The consummate quitter
Chapter 178
"How am I to know what I can achieve if I quit?" ~ Jason Bishop
In my youth, I was the consummate quitter. At the first sign of difficulty, I was done. I quit the model car I was building, I quit piano lessons, I quit football, I quit homework, I quit collecting stamps, I quit work, I quit band, I quit any and everything that took any effort whatsoever. I was so lazy. I achieved little to nothing.
I was in my last half of my senior year in high school before I ever recall applying myself to something full on. “Full on” being relative to my past, because I am pretty sure I took short cuts even during my senior year. I know I took short cuts for decades after high school at every point I could. After so many years of practicing short cuts, I would argue that they too are a form of quitting - in the sense that I did not do all the heavy mental lifting myself.

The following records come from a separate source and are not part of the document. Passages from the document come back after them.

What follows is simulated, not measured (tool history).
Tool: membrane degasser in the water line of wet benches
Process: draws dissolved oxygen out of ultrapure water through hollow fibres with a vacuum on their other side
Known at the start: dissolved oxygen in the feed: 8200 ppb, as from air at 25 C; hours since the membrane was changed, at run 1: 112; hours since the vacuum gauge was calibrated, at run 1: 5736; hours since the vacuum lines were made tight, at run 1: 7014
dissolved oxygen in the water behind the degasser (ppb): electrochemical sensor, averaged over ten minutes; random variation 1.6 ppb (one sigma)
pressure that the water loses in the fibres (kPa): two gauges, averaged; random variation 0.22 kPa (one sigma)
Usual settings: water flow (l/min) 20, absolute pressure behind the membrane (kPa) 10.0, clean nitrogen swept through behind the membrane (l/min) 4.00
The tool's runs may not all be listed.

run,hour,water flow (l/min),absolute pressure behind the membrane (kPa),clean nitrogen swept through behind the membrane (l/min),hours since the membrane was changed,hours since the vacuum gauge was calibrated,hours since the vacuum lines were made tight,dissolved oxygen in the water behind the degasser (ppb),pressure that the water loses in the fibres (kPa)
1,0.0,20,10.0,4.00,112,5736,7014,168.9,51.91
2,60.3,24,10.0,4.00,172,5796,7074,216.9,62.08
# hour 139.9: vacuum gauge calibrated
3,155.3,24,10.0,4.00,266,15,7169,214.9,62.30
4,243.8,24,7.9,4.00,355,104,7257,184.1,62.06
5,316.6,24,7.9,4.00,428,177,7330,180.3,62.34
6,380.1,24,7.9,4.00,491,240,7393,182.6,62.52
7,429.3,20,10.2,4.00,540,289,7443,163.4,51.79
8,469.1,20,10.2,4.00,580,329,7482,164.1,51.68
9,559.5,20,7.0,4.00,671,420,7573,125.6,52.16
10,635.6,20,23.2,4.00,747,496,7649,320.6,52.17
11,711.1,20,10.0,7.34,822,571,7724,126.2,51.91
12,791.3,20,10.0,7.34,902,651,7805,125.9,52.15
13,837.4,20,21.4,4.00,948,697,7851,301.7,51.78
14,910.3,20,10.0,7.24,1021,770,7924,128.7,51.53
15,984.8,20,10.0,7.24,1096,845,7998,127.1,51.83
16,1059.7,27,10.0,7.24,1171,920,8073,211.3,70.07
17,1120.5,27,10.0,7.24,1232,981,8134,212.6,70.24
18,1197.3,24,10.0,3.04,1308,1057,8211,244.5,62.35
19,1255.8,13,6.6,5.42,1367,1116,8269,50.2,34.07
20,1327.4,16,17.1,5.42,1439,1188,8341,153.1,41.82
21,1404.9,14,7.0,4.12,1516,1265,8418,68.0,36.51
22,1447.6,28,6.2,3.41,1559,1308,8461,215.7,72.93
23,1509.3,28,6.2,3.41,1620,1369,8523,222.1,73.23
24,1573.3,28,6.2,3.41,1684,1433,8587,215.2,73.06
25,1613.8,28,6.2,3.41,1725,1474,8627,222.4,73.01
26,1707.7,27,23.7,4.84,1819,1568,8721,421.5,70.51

Thankfully tenacity and persistence eventually took over my life, or I would likely still be quitting everything. As I sit here thinking about these 58 years of my life, it is difficult to see precisely when why and how tenacity and persistence came to be the cornerstone of my life, work and processes.
Brenda thinks is was just motivation to prove everyone wrong in their assumptions about me (but they HAD been watching me quit for 20 years), and she may be right. I think it likely has more to do with results. When I could no longer depend on anyone but me for the results in life and work, then the change began. And having a job that was before the public (for their daily judgement) added gas to that fire.
I have always greatly admired craftsmanship and excellence in workmanship. At some point it became clear that if I was ever going to produce something important, significant or of excellence, I was going to have to dig in deep. Somewhere along the line it became a habit. Now it is my daily work life.